Eric Schmidt, Executive Chairman of Google Inc. Photo Guillaume Paumier

In late June Google’s executive chairman, Eric Schmidt, along with three other executives met with Cuban authorities to discuss, in his own words, “promoting a free and open Internet.”

“Over the next decade, approximately five billion people will become connected to the Internet,” wrote Schmidt in an op-ed piece that appeared in the March 11 edition of the New York Times. “The biggest increases will be in societies that, according to the human rights group Freedom House, are severely censored.”

Google executives also met with several Cuban government opponents, such as dissident blogger Yoani Sánchez, who created the first independent media of the island.

“The visit took several months of preparation and it was the first time Google came to Havana to talk about technology and Internet access,” she wrote on her site

Schmidt described the Cuban digital system as “stuck in the 90s,” a byproduct of censorship, imported Chinese infrastructure and the U.S. trade embargo, established in 1960 by President Dwight Eisenhower after Fidel Castro expropriated American companies and properties.

In addition to these historical restrictions, Cuban authorities cite the country’s lacking finances as the reason they want to limit Internet access on the island to universities, research institutes, government agencies or authorized personnel such as some doctors or journalists.

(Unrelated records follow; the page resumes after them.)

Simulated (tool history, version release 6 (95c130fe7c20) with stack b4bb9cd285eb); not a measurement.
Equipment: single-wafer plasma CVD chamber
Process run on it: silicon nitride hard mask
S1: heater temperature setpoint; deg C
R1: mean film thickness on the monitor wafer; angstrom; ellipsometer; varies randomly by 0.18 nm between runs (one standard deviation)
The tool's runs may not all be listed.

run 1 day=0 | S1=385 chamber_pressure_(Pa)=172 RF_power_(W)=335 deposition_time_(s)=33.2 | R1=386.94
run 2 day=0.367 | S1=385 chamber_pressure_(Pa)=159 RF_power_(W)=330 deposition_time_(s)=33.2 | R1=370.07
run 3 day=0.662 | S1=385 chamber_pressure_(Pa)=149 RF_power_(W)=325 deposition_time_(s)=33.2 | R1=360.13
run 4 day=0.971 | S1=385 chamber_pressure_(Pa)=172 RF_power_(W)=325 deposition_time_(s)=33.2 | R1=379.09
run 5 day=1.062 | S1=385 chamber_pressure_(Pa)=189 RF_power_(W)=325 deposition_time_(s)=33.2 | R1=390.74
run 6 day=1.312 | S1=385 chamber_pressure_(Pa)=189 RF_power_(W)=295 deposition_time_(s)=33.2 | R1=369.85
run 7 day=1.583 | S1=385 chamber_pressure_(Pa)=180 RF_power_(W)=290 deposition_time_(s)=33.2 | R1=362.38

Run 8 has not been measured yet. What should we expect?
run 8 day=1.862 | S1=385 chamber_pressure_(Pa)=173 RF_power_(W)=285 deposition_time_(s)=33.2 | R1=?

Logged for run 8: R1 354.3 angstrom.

However, Amnesty International is calling for freedom of expression for Cuban journalists who are restricted by the constitution. Cuba’s Constitution prohibits private media ownership, and requires correspondents to be active Communist Party members. The process doesn’t just limit journalists physically and intellectually, but hinders the Cuban citizens as well, because these measures obstruct their access to information that isn’t inline with government.